Reclusive Dutch producer impresses...
'Imaginary Lines'

Fatima Yamaha has always had this album in his locker. From a pretty dormant back catalogue reawakened by 'What's a Girl to Do' catching a second wind this year, the Dutchman's lot is quite the synth mixture of aggressive and regressive New Romanticism, Chromeo's knowledge of tongue in cheek funk that's shamelessly good for a groove, a modern bright young thing with a conversely pasty outlook, and fixing Rockwell's surveillance camera to his synth bank.

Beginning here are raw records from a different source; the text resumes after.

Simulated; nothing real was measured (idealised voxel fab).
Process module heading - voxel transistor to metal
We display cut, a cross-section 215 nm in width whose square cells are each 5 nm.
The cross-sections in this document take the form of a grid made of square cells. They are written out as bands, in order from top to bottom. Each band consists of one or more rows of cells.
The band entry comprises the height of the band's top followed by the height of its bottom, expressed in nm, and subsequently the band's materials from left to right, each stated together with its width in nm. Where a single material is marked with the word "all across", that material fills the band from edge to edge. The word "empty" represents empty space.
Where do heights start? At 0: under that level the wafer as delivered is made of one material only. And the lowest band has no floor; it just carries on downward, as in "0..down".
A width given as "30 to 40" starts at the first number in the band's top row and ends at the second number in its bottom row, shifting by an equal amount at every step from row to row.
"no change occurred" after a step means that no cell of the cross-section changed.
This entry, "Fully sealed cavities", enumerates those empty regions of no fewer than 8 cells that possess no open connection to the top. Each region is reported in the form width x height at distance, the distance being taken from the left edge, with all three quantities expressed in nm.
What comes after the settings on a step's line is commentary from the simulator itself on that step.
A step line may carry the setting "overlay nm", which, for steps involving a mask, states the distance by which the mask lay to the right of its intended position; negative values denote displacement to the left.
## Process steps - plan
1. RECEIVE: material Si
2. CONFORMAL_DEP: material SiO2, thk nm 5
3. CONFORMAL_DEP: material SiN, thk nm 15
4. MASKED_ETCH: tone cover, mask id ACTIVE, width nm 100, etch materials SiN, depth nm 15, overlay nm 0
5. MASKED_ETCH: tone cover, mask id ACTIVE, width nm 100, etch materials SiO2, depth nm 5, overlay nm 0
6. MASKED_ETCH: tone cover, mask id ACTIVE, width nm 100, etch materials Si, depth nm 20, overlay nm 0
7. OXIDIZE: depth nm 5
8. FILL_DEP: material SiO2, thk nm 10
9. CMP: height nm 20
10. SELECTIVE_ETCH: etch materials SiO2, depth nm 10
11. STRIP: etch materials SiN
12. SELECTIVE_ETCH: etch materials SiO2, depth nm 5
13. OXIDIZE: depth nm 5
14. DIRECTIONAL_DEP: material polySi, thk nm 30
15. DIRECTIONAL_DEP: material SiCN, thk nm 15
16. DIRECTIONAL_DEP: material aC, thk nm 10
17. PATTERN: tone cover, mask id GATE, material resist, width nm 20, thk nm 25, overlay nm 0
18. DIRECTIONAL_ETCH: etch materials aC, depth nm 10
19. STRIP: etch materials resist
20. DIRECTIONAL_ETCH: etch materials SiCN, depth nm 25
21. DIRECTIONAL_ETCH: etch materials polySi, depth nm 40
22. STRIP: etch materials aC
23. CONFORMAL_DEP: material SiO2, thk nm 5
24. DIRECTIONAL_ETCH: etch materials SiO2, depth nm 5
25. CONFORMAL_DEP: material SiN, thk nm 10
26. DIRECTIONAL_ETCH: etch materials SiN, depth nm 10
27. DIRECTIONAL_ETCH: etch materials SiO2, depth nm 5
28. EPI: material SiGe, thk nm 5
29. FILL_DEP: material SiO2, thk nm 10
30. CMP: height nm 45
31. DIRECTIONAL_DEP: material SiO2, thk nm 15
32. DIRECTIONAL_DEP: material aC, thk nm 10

Without over complication or spreading himself too thinly, Yamaha mix-and-matches the brightly tipped with the need to reach for the light switch/blacklight. 'Love Invaders', canny enough to edge into pastiche status through its accompanying, made-for-Halloween-shower scene falsetto, and the excellently ambiguous stalking of 'Citizens' featuring Sofie Winterson, are the stand out electro-R&B returns for all seasons. Where 'Only of the Universe' is understated enough to reach out to the charts, all Sunday morning easiness and polygon butterflies, 'Night Crossing' finds itself in an industrial No Man's Land, showing that the synth work is not all shtick.

Sometimes Yamaha is just satisfied with weaving, layered dancefloor tenancy, and there's the feeling that despite the constant changes in outlook, he makes a point of getting the most from a small pool of presets and plug-ins, rather than trapping himself in a crucible of keyboards. 'Migratory Floozy' and the title track are big haired 80s clinches where the figure in your nightmares becomes real: go-slows allowing emotional seepage – pretty much genuine, despite the synthetic front – that keep up with upfront maximalism.

The album's cohesion is just about there for something that's only ten tracks and 45 minutes long, and you'll walk away sold on the idea of Yamaha's mystery - i.e. - yes, it could all just be a dream.